Combative on the pitch but likeable and modest to a fault off it O’Neil was a firm fan-favourite wherever he went, an archetypal model pro who always gave everything to the cause. He did so on 490 occasions.
Here the box-to-box midfielder with the happy habit of popping up with a goal or two looks back on his life in the game and the clubs that formed him, starting with a city well and truly on the up but peering down.
Callow Canaries
After proving once again to be a lucky Play-Off Final omen, winning his third consecutive route to the top flight via Wembley, it was Norwich who gave O’Neil a last Premier League fling in 2015.
It is with a heavy reluctance then that he airs serious concerns about the adventurous football on display at Carrow Road at present, an attacking philosophy espoused by Daniel Farke that seems to be getting ruthlessly picked apart each and every week.

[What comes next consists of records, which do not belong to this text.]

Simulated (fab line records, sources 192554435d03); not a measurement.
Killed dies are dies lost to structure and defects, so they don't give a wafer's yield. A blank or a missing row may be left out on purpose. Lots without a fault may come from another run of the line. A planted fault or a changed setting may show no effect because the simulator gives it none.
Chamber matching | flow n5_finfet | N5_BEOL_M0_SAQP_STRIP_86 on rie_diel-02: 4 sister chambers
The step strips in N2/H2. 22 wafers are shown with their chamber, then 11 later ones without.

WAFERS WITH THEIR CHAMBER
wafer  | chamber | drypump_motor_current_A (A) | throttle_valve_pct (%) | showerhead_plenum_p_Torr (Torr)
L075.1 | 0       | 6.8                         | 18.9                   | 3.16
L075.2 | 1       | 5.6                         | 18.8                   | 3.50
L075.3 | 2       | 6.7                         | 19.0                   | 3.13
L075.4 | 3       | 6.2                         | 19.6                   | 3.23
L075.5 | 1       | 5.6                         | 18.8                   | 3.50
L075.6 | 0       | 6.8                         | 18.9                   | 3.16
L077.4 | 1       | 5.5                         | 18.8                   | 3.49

Ten matches in Norwich have shipped an average of 2.4 goals. Surely this can’t continue?
“If you are honestly not at the same level as the majority of other teams – which on paper applies to Norwich in the Premier League - then can you be open and expansive? Last year they could do that because they had some of the best players.
"But there comes a point where you have to think twice and accept that an opponent is better and if Norwich play open and expansive more times than not they will come out on the worst end of it.”
“Do they need to throw it all in the bin and be tight and direct and defensive? No, but it’s the manager’s responsibility to the club and to the fans to make sure they’re competitive while still sticking to their beliefs.
"It’s somewhere between commendable and naïve and I just fear if it carries on it will get closer to naive.”
If the team’s free-flowing approach to last term is increasingly coming unstuck in the big league the same can be said of its chief architect Emi Buendia.
Those who expected the twinkle-toed Argentine to light up the division with the same clever creativity that bamboozled the Championship have so far been left disappointed and O’Neil has a theory to explain the player’s underwhelming displays.
“I just wonder if Buendia has got the physicality – not size and strength but that extra bit of pace to get away from defenders. Because that’s what it takes now to cause a team problems in the Premier League.”
Hammers No Longer Nailing It
The Beckenham-born midfielder’s two years in East London saw promotion – again through the Play-Offs – before the Hammers re-established their Premier League credentials with a solid mid-table finish.
This year however, with a wealth of brilliant talent at Manuel Pellegrini’s disposal and with Manchester United and Tottenham struggling they were widely tipped as outside contenders to go one better and break into the coveted top six.
It was all going so well too, until a recent run of poor results has sent the Irons sliding down to tenth. For O’Neil this prompts a mild case of deju vu.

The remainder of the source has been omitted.